Deepening the Spiritual Experience
S. Donna Steffen
by Donata Glassmeyer
“My life’s work is spirituality, especially attending to God’s movement through spiritual direction. I am a seeker and choose to focus on the spiritual/pastoral dimension in my ministries to assist people in deepening their own spiritual experience,” explains Sister of Charity of Cincinnati Donna Steffen.
A native Cincinnatian and a 1981 graduate of the Jesuit School of Theology, Berkeley, Calif., S. Donna relates, “I have always had a spiritual quest, wanting to understand my own inner life, that of others, how God relates with us and our world. I have pursued this quest in various ways.”
S. Donna has served in parish ministry; she facilitates workshops nationally for the Rite of Christian Initiation of Adults. “[RCIA] is a way for people coming into the Church to fall in love with God,” she explains. Sister also is a member of the ministry team trained at the Jesuit Renewal Center in Milford, Ohio, called The Center Within, an Ohio nonprofit organization that sponsors four to five spiritual retreats each year.
S. Donna was invited to be one of the authors of Foundations in Faith (Resources in Christian Living, Thomas More Press), a publication featuring resource materials for all periods and aspects of the RCIA process. She is the author of the Handbook on Prayer in this series. With her background in discernment and in the RCIA process, S. Donna also authored Discerning Disciples: Listening for God’s Voice in Christian Initiation (Liturgy Training Publications, Archdiocese of Chicago).
Integral to S. Donna’s spirituality are issues of social justice. “In 1983, I participated in a women’s study tour of Nicaragua, sponsored by Church Women United. We saw a large field with 17 coffins holding the bodies of high-school-age students, coffee bean pickers, killed by the Contras. Their loved ones stood beside the coffins with pictures of the dead. The young people were murdered because they supported the Nicaraguan government in place at that time. Contras, trained to torture and kill the opposition, were educated by the American military here in the United States at the U.S. Army School of the Americas.”
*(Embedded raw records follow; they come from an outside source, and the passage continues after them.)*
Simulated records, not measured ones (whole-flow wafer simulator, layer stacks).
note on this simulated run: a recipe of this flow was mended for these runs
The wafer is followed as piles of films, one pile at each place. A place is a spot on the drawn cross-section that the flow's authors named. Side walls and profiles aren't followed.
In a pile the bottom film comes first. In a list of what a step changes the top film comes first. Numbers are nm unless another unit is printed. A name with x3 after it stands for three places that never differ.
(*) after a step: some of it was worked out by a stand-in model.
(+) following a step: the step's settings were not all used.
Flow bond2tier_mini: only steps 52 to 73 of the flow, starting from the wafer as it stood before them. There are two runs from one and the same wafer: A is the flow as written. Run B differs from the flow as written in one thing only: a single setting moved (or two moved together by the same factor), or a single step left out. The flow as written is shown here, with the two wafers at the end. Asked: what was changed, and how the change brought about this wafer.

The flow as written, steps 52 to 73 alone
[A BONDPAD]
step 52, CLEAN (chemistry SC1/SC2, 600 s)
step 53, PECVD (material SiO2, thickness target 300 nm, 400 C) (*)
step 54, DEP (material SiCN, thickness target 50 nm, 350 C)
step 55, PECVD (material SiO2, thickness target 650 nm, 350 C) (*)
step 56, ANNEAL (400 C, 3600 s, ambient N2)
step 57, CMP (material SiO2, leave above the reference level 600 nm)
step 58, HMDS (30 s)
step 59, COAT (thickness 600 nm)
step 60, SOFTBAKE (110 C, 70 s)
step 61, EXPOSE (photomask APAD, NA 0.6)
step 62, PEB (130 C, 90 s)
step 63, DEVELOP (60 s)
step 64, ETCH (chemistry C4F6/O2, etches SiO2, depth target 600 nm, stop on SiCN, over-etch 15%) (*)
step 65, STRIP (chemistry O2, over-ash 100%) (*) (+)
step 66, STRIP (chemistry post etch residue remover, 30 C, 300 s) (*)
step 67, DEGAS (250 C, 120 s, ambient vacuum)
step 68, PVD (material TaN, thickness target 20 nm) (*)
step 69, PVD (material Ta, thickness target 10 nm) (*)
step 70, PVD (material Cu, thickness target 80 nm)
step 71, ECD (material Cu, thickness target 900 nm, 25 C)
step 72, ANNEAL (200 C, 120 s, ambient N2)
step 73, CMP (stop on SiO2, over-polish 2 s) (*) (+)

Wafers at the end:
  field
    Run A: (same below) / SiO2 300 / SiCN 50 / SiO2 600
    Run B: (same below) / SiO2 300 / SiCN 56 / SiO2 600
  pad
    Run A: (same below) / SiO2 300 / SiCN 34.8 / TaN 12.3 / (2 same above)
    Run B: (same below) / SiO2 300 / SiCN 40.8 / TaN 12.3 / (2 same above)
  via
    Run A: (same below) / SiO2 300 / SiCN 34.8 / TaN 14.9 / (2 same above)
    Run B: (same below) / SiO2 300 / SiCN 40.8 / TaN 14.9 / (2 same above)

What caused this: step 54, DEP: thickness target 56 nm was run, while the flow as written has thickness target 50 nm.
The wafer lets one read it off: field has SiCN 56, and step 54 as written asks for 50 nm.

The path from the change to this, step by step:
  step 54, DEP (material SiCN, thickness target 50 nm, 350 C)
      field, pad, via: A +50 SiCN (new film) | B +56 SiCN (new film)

For many years, S. Donna has participated in the annual November nonviolent protest of the U.S. Army School of the Americas (now WHINSEC) at Ft. Benning, Ga., along with several thousands of other protesters.
From Findhorn in Scotland, to Havana, Cuba, to Lithuania and Peru, S. Donna’s spiritual journey, inspired by St. Ignatius of Loyola, “has made me more aware of listening to a person’s experiences and finding God alive within.” S. Donna strives “to find God in all things.” A member of the Earth Focus Committee, S. Donna resonates with the oneness of all creation.
Her work on immigration reform confirms her belief that “we are all one.” In March of 2007, Sister visited the U.S./Mexico border in an effort to better understand the plight of our sisters and brothers yearning for immigration reform. Her presentation at a Sisters of Charity educational conference “was the Congregation’s way of extending an invitation to others to learn more about the issue.” (The Catholic Telegraph, April 13, 2007).
From international focus to sacred inner revelation, S. Donna believes, “Each of us follows our own personal lead toward deep spiritual growth. In the early 1990s I visited Grace Cathedral in San Francisco, which houses a large labyrinth designed like the one in the Cathedral of Chartres, France. I was impressed by the variety of people walking the labyrinth in silence. There were professionals, high school kids, moms with children, the poor, the elderly – each person slowing down, listening to God’s spirit within. In walking meditation, such as the labyrinth, we become physically engaged; we are able to slow the hectic pace of our culture, and access a deeper consciousness.”
S. Donna proposed the idea of an outdoor labyrinth on the Sisters of Charity Motherhouse grounds and on June 2, 2002, Sisters and Associates blessed and dedicated a formal labyrinth on the edge of a wooded hillside on the Sisters of Charity campus.
With her global understanding of spirituality and the Ignatian conviction that “God acts in all things,” S. Donna brings the spiritual poetry of Rumi, a 13 th century Sufi mystic, to those appreciative of the perennial wisdom of all world religions. “Rumi came alive for me,” she said. “The reemergence of his poetry is another example of the human psyche seeking connection with the Divine.” Attendance at recent workshops attests to Rumi’s popularity in the West and to S. Donna’s appreciation of the heart’s desire for God.
Each ministry holds enjoyment and satisfaction for S. Donna and every day she remembers, “I am very blessed on my journey with God.”